By Isabella Ginor and Gideon Remez.
Direct Soviet interference in favor of Arab clients peaked in 1960s and 70s. As we’ve previously described, Soviet involvement in the Middle East began in the mid-1950s and intensified from the Yemeni Civil War in the early 1960s through the Six-Day War of 1967. Our new book, The Soviet-Israeli War 1967–1973 (Hurst/Oxford Univ. Press), extends this history to the Russian military intervention in the Egyptian-Israeli conflict that followed the Six-Day War. Egypt’s defeat in 1967, and Moscow’s failure to deliver its promised intervention, led the Soviet leadership to double down on its commitment to reverse the debacle with a military achievement. This was necessary in order to both redeem the USSR’s credibility as an ally and the reputation of Soviet weaponry; but Soviet involvement had to be understated. For our book, among other recently accessible materials, we explored memoirs by Soviet veterans of Middle East operations in the 1960s and 70s. Our research allowed us to reassess the timing, scope, and character of this Soviet intervention in what was then the Cold War’s hottest arena.
Compared to Russia’s present efforts to downplay the extent of its involvement in Syria, in the period we studied it simply denied its involvement against Israel. Veterans’ memoirs and other sources, however, yield clues that the USSR’s intervention back then may have been much greater than imagined. In one of the most telling reminiscences, for example, a political officer related burning copies of Pravda that arrived for his troops lest they see the front-page denial of “bourgeois lies” that they were engaged in combat along the Suez Canal.

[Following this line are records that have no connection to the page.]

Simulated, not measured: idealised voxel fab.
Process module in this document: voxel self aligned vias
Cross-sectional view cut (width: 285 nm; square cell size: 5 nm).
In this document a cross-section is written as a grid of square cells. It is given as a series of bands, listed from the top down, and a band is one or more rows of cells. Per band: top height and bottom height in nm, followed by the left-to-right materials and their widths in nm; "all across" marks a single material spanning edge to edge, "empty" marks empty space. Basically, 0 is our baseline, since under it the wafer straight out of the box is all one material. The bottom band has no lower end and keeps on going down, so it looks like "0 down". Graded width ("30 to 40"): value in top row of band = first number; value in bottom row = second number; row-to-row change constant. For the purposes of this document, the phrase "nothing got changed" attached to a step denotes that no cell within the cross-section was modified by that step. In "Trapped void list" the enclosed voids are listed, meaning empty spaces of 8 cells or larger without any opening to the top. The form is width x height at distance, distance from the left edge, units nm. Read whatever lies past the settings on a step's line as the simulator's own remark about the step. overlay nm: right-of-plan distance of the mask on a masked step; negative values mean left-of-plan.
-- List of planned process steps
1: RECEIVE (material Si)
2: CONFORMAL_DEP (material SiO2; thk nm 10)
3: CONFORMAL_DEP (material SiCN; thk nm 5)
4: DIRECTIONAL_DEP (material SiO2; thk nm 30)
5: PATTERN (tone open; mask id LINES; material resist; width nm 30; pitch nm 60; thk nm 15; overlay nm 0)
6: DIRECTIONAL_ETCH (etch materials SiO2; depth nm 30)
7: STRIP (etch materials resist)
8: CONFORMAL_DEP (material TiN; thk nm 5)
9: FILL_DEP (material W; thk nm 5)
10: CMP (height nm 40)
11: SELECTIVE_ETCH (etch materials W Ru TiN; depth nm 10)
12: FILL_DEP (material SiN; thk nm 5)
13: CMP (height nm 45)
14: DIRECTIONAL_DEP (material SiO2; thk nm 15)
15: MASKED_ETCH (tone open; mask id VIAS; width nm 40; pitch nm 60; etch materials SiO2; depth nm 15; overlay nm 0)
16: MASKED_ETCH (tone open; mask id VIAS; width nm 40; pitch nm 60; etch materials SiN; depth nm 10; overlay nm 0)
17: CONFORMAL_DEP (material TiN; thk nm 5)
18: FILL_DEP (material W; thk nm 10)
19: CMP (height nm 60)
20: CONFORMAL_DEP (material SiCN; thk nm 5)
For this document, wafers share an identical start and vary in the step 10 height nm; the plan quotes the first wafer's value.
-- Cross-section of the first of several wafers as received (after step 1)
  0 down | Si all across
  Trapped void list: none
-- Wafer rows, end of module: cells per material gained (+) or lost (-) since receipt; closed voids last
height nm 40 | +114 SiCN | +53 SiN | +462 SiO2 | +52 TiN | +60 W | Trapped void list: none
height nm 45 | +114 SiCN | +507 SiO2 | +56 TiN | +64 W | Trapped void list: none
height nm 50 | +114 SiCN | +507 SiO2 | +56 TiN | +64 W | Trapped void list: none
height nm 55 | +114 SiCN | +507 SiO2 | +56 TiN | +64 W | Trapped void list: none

Another tantalizing instance is a series of references to the deployment of a Soviet armored force to Egypt at the height of the War of Attrition against Israel in 1969–70. It is known that the Soviets dispatched an entire air defense division to Egypt, bringing its intervention (codenamed Operation Kavkaz) to 20,000 regular Soviet servicemen. These men were in addition to several thousand individual advisers attached to Egyptian formations; one of these advisers, naval officer Vladimir Kryshtob, who was posted on an Egyptian submarine based at Alexandria in November 1969, added a hitherto unknown element. His memoir (published in Novaya Gazeta in 2004), which has proved accurate in other matters, recounts that soon after his arrival he witnessed the manpower of an additional armored division “unloaded in the space of one night”:
They were driving around without insignia, all fair-haired and smiling. They got into the tanks and drove 80 km south into the desert. By dawn they had spread barbed wire fences, dug trenches, set up headquarters, a signals network and all the infrastructure for defense. This was a real, complete Soviet armored division, but somehow it was outside any plan. No supplies were allotted for it. . . . Collections began to be taken up among us . . . soap and cigarettes for the tank crewmen. . . . They were [living] under terrible conditions in the desert . . . A month later, supplies for the new division were taken care of. They were issued fresh underwear and other necessities.
Kryshtob’s concern for the tankists’ mundane needs has the ring of truth for anyone with military experience. But, so far we have found only a handful of oblique mentions to bear out the presence of this division—a formation so large it would presumably be hard to conceal.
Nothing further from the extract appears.